Sagemaker - UnkownServiceError for Session - amazon-sagemaker
I am trying to run a simple model in sagemaker.
When trying to run the following code I keep getting this error.
It is a very simple code that I saw in some tutorials and in sagemaker examples that are included in the Jupiter notebook.
Does anyone know what should I do to make it work?
imput:
import sagemaker
sess = sagemaker.Session()
output:
---------------------------------------------------------------------------
UnknownServiceError Traceback (most recent call last)
/tmp/ipykernel_11350/4126940475.py in <cell line: 3>()
1 import sagemaker
2
----> 3 sess = sagemaker.Session()
~/anaconda3/envs/python3/lib/python3.8/site-packages/sagemaker/session.py in __init__(self, boto_session, sagemaker_client, sagemaker_runtime_client, sagemaker_featurestore_runtime_client, default_bucket, settings, sagemaker_metrics_client)
131 self.settings = settings
132
--> 133 self._initialize(
134 boto_session=boto_session,
135 sagemaker_client=sagemaker_client,
~/anaconda3/envs/python3/lib/python3.8/site-packages/sagemaker/session.py in _initialize(self, boto_session, sagemaker_client, sagemaker_runtime_client, sagemaker_featurestore_runtime_client, sagemaker_metrics_client)
183 self.sagemaker_metrics_client = sagemaker_metrics_client
184 else:
--> 185 self.sagemaker_metrics_client = self.boto_session.client("sagemaker-metrics")
186 prepend_user_agent(self.sagemaker_metrics_client)
187
~/anaconda3/envs/python3/lib/python3.8/site-packages/boto3/session.py in client(self, service_name, region_name, api_version, use_ssl, verify, endpoint_url, aws_access_key_id, aws_secret_access_key, aws_session_token, config)
297
298 """
--> 299 return self._session.create_client(
300 service_name,
301 region_name=region_name,
~/anaconda3/envs/python3/lib/python3.8/site-packages/botocore/session.py in create_client(self, service_name, region_name, api_version, use_ssl, verify, endpoint_url, aws_access_key_id, aws_secret_access_key, aws_session_token, config)

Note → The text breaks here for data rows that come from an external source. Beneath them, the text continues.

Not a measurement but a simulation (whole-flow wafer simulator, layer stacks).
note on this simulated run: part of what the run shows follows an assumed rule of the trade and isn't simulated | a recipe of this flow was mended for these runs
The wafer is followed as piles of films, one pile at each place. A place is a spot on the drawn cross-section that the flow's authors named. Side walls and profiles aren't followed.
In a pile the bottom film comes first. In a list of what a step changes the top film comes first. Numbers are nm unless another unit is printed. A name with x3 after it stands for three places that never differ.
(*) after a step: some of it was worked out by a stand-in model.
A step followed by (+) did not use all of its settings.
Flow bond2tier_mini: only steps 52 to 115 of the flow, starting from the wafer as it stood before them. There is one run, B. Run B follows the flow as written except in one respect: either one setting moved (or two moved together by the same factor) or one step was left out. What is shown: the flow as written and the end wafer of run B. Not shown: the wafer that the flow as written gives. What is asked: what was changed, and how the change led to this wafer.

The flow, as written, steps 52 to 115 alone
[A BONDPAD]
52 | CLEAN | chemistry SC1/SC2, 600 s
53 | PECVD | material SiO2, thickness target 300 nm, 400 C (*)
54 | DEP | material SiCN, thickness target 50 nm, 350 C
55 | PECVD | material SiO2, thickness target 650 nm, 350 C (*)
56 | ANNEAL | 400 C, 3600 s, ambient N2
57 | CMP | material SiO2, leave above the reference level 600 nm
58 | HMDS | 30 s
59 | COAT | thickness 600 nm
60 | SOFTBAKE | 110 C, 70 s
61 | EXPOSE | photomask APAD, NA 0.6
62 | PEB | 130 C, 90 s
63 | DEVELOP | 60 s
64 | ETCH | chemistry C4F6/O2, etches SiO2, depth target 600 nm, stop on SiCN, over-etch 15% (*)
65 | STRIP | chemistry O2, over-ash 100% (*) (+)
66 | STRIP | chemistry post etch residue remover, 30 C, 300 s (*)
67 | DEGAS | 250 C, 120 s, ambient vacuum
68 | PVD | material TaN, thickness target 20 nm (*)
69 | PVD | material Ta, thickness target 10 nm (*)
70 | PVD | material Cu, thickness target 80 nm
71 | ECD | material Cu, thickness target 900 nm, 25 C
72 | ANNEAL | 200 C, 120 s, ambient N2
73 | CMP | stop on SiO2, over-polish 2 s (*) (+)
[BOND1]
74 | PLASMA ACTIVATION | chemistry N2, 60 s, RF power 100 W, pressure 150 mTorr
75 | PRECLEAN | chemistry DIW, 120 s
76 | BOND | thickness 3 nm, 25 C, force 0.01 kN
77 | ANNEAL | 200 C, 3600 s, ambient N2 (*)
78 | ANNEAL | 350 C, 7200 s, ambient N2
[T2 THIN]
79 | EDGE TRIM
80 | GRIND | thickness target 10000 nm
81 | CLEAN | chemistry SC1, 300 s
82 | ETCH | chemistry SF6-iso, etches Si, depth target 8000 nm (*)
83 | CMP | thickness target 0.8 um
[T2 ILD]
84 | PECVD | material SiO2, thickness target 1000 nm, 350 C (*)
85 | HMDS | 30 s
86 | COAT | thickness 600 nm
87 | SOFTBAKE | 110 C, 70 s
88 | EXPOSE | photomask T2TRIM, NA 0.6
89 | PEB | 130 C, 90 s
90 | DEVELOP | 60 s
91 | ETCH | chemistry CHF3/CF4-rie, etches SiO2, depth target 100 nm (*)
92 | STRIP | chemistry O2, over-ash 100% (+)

868 retryhandler, translate, response_parser_factory,
869 exceptions_factory, config_store)
--> 870 client = client_creator.create_client(
871 service_name=service_name, region_name=region_name,
872 is_secure=use_ssl, endpoint_url=endpoint_url, verify=verify,
~/anaconda3/envs/python3/lib/python3.8/site-packages/botocore/client.py in create_client(self, service_name, region_name, is_secure, endpoint_url, verify, credentials, scoped_config, api_version, client_config)
85 'choose-service-name', service_name=service_name)
86 service_name = first_non_none_response(responses, default=service_name)
---> 87 service_model = self._load_service_model(service_name, api_version)
88 cls = self._create_client_class(service_name, service_model)
89 region_name, client_config = self._normalize_fips_region(
~/anaconda3/envs/python3/lib/python3.8/site-packages/botocore/client.py in _load_service_model(self, service_name, api_version)
152
153 def _load_service_model(self, service_name, api_version=None):
--> 154 json_model = self._loader.load_service_model(service_name, 'service-2',
155 api_version=api_version)
156 service_model = ServiceModel(json_model, service_name=service_name)
~/anaconda3/envs/python3/lib/python3.8/site-packages/botocore/loaders.py in _wrapper(self, *args, **kwargs)
130 if key in self._cache:
131 return self._cache[key]
--> 132 data = func(self, *args, **kwargs)
133 self._cache[key] = data
134 return data
~/anaconda3/envs/python3/lib/python3.8/site-packages/botocore/loaders.py in load_service_model(self, service_name, type_name, api_version)
375 known_services = self.list_available_services(type_name)
376 if service_name not in known_services:
--> 377 raise UnknownServiceError(
378 service_name=service_name,
379 known_service_names=', '.join(sorted(known_services)))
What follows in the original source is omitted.